The Securities and Exchange Commission (SEC)’s decision isn’t final, according to the Wall Street Journal. If the SEC does decide to sue Paxos, on the basis that its stablecoins violate laws designed to protect investors, the case would follow another in which the regulator sued Terraform Labs and CEO Do Kwon for a multi-billion dollar fraud involving the algorithmic stablecoin TerraUSD (UST).

Key Takeaways

  • The Securities and Exchange Commission is in talks with Paxos over its BUSD stablecoin issuance.
  • The move follows similar action by the NYDFS against Paxos and the SEC’s lawsuit against Terra.
  • The regulator is taking an aggressive stance against the crypto sector following the FTX collapse.

Paxos Feels the Heat from Regulators

Different regulators last week forced Paxos to cease issuing the BUSD Binance stablecoin, ending an exclusive partnership with the world’s largest crypto exchange. Paxos said it’s holding “constructive talks” with regulators.

“The market has evolved and the Binance relationship no longer aligns with our current strategic priorities,” Paxos CEO Charles Cascarilla said in an email to employees over the weekend.

BUSD, released in 2019, has a market value of $12 billion, making it the third-largest stablecoin. Yet it’s taken a hit on the regulatory news, losing about $2.5 billion, according to Binance founder Chanpeng Zhao, who tweeted “the landscape is shifting” as money flows into Tether’s USDT.

Kraken, FTX Eyed

The SEC has intensified its regulatory efforts against cryptocurrencies in the wake of the sudden collapse of FTX. San Francisco’s Kraken exchange was forced to shut down its U.S. staking business earlier this year, a move that rattled the top exchanges.

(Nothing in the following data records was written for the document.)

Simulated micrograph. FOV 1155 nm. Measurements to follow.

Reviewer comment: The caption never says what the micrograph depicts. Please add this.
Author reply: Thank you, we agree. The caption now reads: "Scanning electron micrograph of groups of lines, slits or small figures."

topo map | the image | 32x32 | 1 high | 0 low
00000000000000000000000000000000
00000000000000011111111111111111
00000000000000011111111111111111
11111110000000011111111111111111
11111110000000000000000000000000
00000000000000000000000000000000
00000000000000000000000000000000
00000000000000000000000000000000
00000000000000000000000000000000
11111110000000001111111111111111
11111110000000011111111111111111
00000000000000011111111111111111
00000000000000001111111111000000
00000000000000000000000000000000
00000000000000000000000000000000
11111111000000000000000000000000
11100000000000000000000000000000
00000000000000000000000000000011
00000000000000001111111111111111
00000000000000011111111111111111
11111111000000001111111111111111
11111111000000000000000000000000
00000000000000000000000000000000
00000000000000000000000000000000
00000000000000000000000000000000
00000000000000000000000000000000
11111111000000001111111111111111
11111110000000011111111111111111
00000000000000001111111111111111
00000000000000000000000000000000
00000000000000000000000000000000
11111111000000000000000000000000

The regulator’s action against Terra reignited a debate about cryptocurrencies as securities. A former CFTC employee, lawyer Mike Selig, tweeted that the SEC decision to categorize UST as a stablecoin could set a precedent for anything to be considered a security.

Coinbase, the largest North American crypto exchange, insists that “stablecoins are not securities”.

The Bottom Line

The regulator has been given a green light by U.S. authorities to tackle the crypto sector which will continue throughout the year. The SEC crackdown could intensify after October when former FTX CEO Sam Bankman-Fried goes on trial.